Reputation: 347
I'm migrating the following function to a function to sql udf spark.
DROP FUNCTION IF EXISTS anyarray_enumerate(anyarray);
CREATE FUNCTION anyarray_enumerate(anyarray)
RETURNS TABLE (index bigint, value anyelement) AS
$$
SELECT
row_number() OVER (),
value
FROM (
SELECT unnest($1) AS value
) AS unnested
$$
LANGUAGE sql IMMUTABLE;
I do not get that spark sql output is similar to that obtained in SQL. Any help or idea?

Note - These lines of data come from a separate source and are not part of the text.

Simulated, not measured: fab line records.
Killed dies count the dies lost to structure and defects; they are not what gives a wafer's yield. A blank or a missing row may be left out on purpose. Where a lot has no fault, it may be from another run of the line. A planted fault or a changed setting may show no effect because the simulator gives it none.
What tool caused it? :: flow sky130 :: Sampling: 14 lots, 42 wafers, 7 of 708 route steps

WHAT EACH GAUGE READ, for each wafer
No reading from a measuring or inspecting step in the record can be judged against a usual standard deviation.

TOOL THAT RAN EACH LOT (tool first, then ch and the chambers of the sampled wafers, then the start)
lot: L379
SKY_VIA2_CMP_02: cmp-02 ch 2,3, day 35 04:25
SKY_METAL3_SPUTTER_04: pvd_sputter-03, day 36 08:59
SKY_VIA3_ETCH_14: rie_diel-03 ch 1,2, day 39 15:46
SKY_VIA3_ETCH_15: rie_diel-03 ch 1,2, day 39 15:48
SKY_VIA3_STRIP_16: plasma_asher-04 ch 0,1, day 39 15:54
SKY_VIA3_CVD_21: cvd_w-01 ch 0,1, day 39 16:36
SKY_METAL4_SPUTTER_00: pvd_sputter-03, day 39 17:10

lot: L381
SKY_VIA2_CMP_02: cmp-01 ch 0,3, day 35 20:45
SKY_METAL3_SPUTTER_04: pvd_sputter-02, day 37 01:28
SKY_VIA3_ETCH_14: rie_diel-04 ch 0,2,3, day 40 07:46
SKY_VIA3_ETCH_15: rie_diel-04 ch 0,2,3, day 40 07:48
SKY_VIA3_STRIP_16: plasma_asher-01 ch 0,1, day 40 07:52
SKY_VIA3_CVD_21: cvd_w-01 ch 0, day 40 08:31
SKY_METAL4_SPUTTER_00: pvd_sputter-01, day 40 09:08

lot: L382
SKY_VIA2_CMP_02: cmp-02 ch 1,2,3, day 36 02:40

demo=# select anyarray_enumerate(array[599,322,119,537]);
anyarray_enumerate
--------------------
(1,599)
(2,322)
(3,119)
(4,537)
(4 rows)
My current code is:
def anyarray_enumerate[T](anyarray: WrappedArray[T]) = anyarray.zipWithIndex
// Registers a function as a UDF so it can be used in SQL statements.
sqlContext.udf.register("anyarray_enumerate", anyarray_enumerate(_:WrappedArray[Int]))
Thank you
Upvotes: 1
Views: 93
Reputation: 91
Your UDF returns the whole array of tuples in a single row:
spark.sql("select anyarray_enumerate(array(599, 322, 119, 537)) as foo").show()
+--------------------+
| foo|
+--------------------+
|[[599,0], [322,1]...|
+--------------------+
but you can use the explode()
function to split that into multiple rows:
spark.sql("select explode(anyarray_enumerate(array(599, 322, 119, 537))) as foo").show()
+-------+
| foo|
+-------+
|[599,0]|
|[322,1]|
|[119,2]|
|[537,3]|
+-------+
Also, the zipWithIndex
method returns the value first and index second, unlike your SQL command, but that's easily fixed in the UDF.
Upvotes: 1